And mostly, I worry that because of these departures, people are going to vilify TMC. I don’t want TMC to be vilified. And in my opinion, it doesn’t deserve to be vilified.

It was born out of desire and necessity, to have math teachers who knew each other on twitter to meet in person. It provided a space for teacher voice to have value, and a place of emotional support for many who didn’t have any locally. It created one pathway for classroom teachers to become teacher leaders. I can’t say it enough. I love TMC, I love TMC, I love TMC, I love TMC, I love TMC, I love TMC. And for many, many, many people who have attended and have had amazing experiences, they too have a special place in their hearts for TMC.

So know that although I am not going to be a committee member, I am not anti-TMC.

So why, then, would I leave? Before that, I need to say it was a terrifying decision to make. I had committed to helping out, and shirking on something I committed to is a huge sin in my book. The good news is that the work that I commit to doing every year is quite simple logistically and not a huge time suck (organize a new-attendee/supporter mentorship, plan a new-attendee dinner, design some buttons, organize a homespun photobooth). And we’re five months before the conference and I told the committee that I’d work with someone on helping them learn to do these things with all my documentation. I wanted to leave as responsibly as I could.

But yes, why did I leave? As much as I love TMC, I didn’t enjoy the process of planning TMC. I’ve been in so many awesome collaborations where we have the opportunity to plan something awesome (whether it be a lesson or a workshop or whatever). And TMC is one of those. I mean, imagine you got a bunch of dedicated, passionate, awesome, thoughtful math teacher friends together (the committee/board is full of people I call friends!) and you get to put on this awesome event. I mean can you even imagine how fun and exciting that would be? Brainstorming, debating, revising, throwing things out, having a genius moment, outlining, revising? Simultaneously intellectually draining and intellectually invigorating. All the good! But the reality is that the process of planning TMC was broken, and over the years, it has remained so. It shouldn’t be so, and I tried to help change things, but without going into specifics, it never became unbroken. TMC, for me, was amazing. But planning TMC is a different story.

I was on the phone talking with Tina about Marian’s sudden departure, and Tina told me she was thinking of stepping down too. For the past few years, but more so in the last year, I’ve been working alongside Tina on a number of projects. We worked on creating a TMC mission statement with core values (engaging with the community in multiple ways to do this), we worked on improving communication and defining roles in the TMC leadership (beforehand, everything was haphazard and no one knew what everyone else was doing), we worked on figuring out where TMC needed to improve (diversity) and putting together a plan to address that, we worked on spearheading the first TMC fundraiser, and we were working on implementing ideas from the diversity proposal that the TMC committee and board had approved. My earlier work — things like calling a few restaurants and sending out emails pairing up new attendees and supporters — started to feel less important to me. I was excited about working alongside Tina with professionalizing TMC and addressing our deficits. That was the work that felt difficult and juicy but so much more important. Working with Tina on all this was that exhilarating collaboration that I had talked about above. So when Tina told me she was leaving, I sat down and wrote and wrote and wrote nonstop 40 minutes just trying to figure where my head was at with all of this.

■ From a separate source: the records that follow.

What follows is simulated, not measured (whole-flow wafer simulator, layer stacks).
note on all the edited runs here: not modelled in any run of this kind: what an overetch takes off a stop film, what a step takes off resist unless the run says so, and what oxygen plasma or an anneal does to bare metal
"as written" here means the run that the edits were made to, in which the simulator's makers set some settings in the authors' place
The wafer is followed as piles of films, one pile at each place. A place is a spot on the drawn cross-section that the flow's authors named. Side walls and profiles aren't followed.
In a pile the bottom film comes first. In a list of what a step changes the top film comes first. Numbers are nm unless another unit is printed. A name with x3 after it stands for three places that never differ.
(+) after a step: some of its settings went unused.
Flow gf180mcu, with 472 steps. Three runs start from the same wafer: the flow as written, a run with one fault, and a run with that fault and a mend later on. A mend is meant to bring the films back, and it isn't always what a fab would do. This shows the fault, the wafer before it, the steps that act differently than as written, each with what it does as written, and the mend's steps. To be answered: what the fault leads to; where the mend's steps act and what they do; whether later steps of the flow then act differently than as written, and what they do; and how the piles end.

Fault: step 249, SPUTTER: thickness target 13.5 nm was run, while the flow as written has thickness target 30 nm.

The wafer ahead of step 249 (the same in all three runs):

What I realized I was losing my mentor-leader who brought meaning to my work. And she was my rock when trying to navigate our dysfunctional planning process. I tried to imagine doing our work without her and thinking about the frustration level of planning with the committee. I couldn’t imagine it. And that’s when I realized I had to leave with her. I thought: better all at once, a little less than half a year before the conference, so the committee/board can regroup.

I was excited about the directions we were taking this year in terms of diversity and equity. Marian reached out to educators of color to present and attend. In the program, a strand of sessions throughout the conference was focused on equity. Affinity spaces for educators of color and LGBTQ+ folk were built into the schedule. Marian kept the idea of “safety” for educators of color on our minds and we were explicitly thinking about people with mobility problems, deafness, etc. In other words, we as a conference knew we were generally inviting, but we were working on being specifically inviting.

The people organizing TMC are friends. They might not create a synergistic working group, but they are doing selfless work which has helped so many. There are still people organizing TMC who are hoping to try to make these things listed above a reality. Any one of these things — well-crafted affinity spaces, a strand of strong equity sessions, thinking deeply on small and big ways to put on a conference where marginalized groups are valued and welcome and feel safe — would have pushed TMC forward leaps and bounds. It is a fair statement to say the committee is not strong at thinking about equity and diversity as a whole yet (I’m honestly very far below where I know I need to be at this point, but I’m learning from every conversation I have and pushback I am given). There is a steep learning curve and it’s not always easy to see through these lenses. Mistakes are par for the course. (We’re math teachers, we know this!) But there are those who are invested in this work and they are going to continue pushing TMC forward. They deserve all our gratitude and thanks. And support. If they ask for help, I hope many of you who want to see TMC do better on these fronts charge in and give them an assist. Help make TMC the place you want it to be. This is what TMC has always been to me: a space for passionate people to do good things together.